Sanding & Planing Wood

The general term for smoothing wood prior to applying a finish is ‘abrading’. This is simply the wearing away of wood fibres by the sharp teeth of abrasive material.

Abrasive papers have abrasive particles bonded to their surface: glass paper (or sandpaper) is the cheapest abrasive paper; garnet paper is harder and better quality and used for fine finishing of furniture; silicon-carbide paper is often called wet-and-dry paper, because it can be used either way. Use it wet for removing the glaze from paint before repainting: the water acts as a lubricant and also keeps down paint dust, which may contain lead. The particles are called ‘grit’ and these are numbered. Generally, you work through the grades, starting with the coarsest and working through to the finer ones until the wood is smooth and there are no sanding marks.

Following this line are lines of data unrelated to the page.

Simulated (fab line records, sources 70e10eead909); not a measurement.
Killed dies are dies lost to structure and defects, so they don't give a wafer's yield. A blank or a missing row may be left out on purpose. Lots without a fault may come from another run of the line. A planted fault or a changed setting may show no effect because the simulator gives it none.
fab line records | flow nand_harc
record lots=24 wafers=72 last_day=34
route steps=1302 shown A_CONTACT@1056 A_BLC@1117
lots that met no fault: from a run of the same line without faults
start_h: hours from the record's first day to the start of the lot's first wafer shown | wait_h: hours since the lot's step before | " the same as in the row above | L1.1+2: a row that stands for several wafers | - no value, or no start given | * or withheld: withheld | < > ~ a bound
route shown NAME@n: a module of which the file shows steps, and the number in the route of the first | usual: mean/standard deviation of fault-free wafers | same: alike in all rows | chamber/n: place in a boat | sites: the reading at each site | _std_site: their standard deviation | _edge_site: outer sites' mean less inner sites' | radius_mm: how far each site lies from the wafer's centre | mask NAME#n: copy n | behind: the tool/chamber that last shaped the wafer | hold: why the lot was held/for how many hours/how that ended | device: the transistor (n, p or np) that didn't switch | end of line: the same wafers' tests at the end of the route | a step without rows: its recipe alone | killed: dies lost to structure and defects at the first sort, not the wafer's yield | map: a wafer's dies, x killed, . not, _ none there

Other methods of abrading wood include rasps and files (bars of variously shaped steel with patterns of teeth cut onto their surface), or surform tools (a combination of files and planes). Steel wool, graded by ‘0’s – the more ‘0’s, the finer the wool – is used with white spirit for taking the gloss off sealers and varnishes before recoating.

Sanding by Hand

Always sand in the direction of the grain of the wood. Before the final sanding, dampen the wood with water to raise the grain. When it has dried, sand with very fine abrasive paper for a perfect, smooth finish.

Using a Power Sander

Power sanding is done with an attachment to a power drill or with a specially designed sanding tool. The most popular sanding attachment for a power drill is the disc sander. This has a flexible backing pad that holds a removable abrasive with a screw and washer. Because the disc always cuts across the grain of the wood, leaving marks that are difficult to remove, you should reserve this tool for ‘rough’ work.

Orbital Sander

Orbital sanders use 1/2 or 1/3 size abrasive sheets, which are cramped to a padded baseplate. These are available as attachments for power drills or as separate power tools. The sanding action is elliptical and is ideal for sanding large panels flat. Let the weight of the tool itself do the work, but keep it moving up and down and across the work piece in a gentle sweeping action.

Belt Sander

A belt sander is a semi-professional power tool that has a continuous 75mm or 100mm (3in or 4in) wide belt, which passes over a flat bed via two rollers. It can also be inverted for flat and curved sanding once the tool has been securely cramped to a workbench. A belt sander is ideal for final smoothing after planing, for levelling floorboards and for getting into corners where a large, hired floor-sanding machine cannot reach. Hold onto it firmly as you work so that it doesn’t snatch at the wood or take off across the surface.

Planing Wood

Planing prepares wood for accurate marking and cutting of joints, and also smooths the wood ready for the finishing steps. Plane blades should be razor-sharp and carefully adjusted to shave off just the right amount of wood required. Planing is a skill that takes practice, so be prepared to spend some time getting used to the tool and the techniques needed to sharpen, adjust and use it accurately.

There is a wide range of wood-working planes to cope with all kinds of work, but a long bench plane gives an accurate result. While a small plane follows the contours of the surface of the wood, a long plane rides over high spots in the wood, gradually removing them until the wood is even and a single, long shaving can be removed.

Bench planes are 350-380mm (14-15in) long and are used for levelling and smoothing long lengths of timber. A block plane is useful for small work and for end-grain trimming: these are available in sizes from 90-200mm (3 1/2-8in) long.

You will need to make sure the wood you are smoothing is held completely flat and that you are working with the grain. Set the plane’s cutter and blade depth for the merest skimming cut and test that the shavings are paper thin. Working with a skewed, drifting stroke, start planing at the furthest end of the wood, skimming off any high spots, and back up along the length of the wood.

If this sounds too complicated, a power planer is a great way to achieve a quick finish. The blades, however, soon become nicked and can result in thin ridges on the wood running in the direction of the grain, which you have to remove with a smoothing plane in the end.

A good alternative is a surform, a sort of combination tool of file and plane. The open-toothed structure of the surform allows you to cut and shape wood like a hot knife through butter and work without the teeth becoming clogged up.